At the last count some 28 persons have either declared their intentions to contest for the presidential ticket of the ruling All Progressives Congress or have been mentioned as contesting. In some cases, forms have been paid for, reportedly, on behalf of persons who have publicly distanced themselves from the buyers. In all, the race to succeed President Buhari in his All Progressives Congress has been described as a joke, given the large number of persons that turned up for the forms at a hefty N100 million each.
I have heard some of those who have labelled it a joke speaking against the background of a nation on the precipice, which calls for some seriousness and serious candidates, not a carnival of clowns. Yet, who is to tell what a comedian can turn into, after all it is just another job and there is Ukrainian president Volodymyr Zelensky, the comedian-turned wartime president, to consider. Personally, I believe that comedy has a place even in serious situations. And in President Buhari Nigeria has just that man who can weave you a good laugh, if you can, out of the misery that is living in Nigeria.
Now, my concern here is not with some ribald jokes told by the president, certainly not. And I’m quite amused that he tells straightforward jokes, as his media adviser Femi Adesina told us a while back. Buhari doesn’t cut that image. But what do we know? After all, we saw him, toothpick in hand in a lazing picture issued from the government publicity machine and published in the press a few years back, thrown in at a time when the national crisis of herdsmen violence, kidnapping and poverty was tipping over. What joke could be more dark and dank than that?
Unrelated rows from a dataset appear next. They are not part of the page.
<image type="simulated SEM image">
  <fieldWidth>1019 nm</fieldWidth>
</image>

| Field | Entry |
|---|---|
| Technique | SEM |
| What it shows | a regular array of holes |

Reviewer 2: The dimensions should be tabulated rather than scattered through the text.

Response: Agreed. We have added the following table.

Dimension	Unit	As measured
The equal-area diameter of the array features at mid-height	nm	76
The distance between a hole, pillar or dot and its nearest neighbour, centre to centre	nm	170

Now, all these crises – violence, crime, kidnapping, assassinations, poverty – have become principalities of the Nigerian experience under Mr Buhari’s watch. It is not surprising, as good comedians would tell you about sourcing materials for your jokes, that when the president told a joke early this year, he weaponed one of these principalities. It was in one of those rare interviews, the one he had with Channels Television in January this year. The soundbite in that interview is why we have this joke of a presidential race, my premise.
In response to a question on who his favourite candidate was, the president said: “I won’t tell you my favourite for 2023, he may be eliminated if I mention. I better keep it a secret.” He said that with a smirk on his face, a rare smirk, and we are meant to take that comment as a joke. A presidential joke, which can pass anyway. And of course, while some have wondered why the head of state whose office demands that he provides security and freedoms, speaks so carelessly of someone being eliminated because he has been anointed by him, any presidential support being an anointment of a sort. That joke may well be why many of the people who took the forms consider themselves likely successors.
After all, what you need to do is look at your kill-o-meter, weigh the results against your estimation of other potential aspirants and a good score that you have a high chance of being eliminated with the president’s anointing may well determine if you should join the race. And so, some 20-odd fellows may have sized up themselves before their mirrors and once you come out with a reading that shows a fair chance you could be killed, then you do have a fair chance to be the chosen one. Dark uhn? Then, add the spice of the president’s rubber-stamp that everyone gets when they inform him they want to succeed him.
The kinetic governor, Professor Ben Ayade of Cross River State, generously let us into this after he visited the president to consult him on his ambition. Governor Ayade claimed that the President told him, “You are governor from the south-south, go out there too and consult. I am happy that you didn’t come here to tell me you want to run, you came here to say you want to support me. Let me watch you as you go out there.” And no one has come out of that inner sanctum that is the seat of power to say Mr Buhari told them to not run. Go, consult, and let me watch you. A race to show how serious each one is and then he will make his pick. But like he told us in January, he already knows who he’ll pick.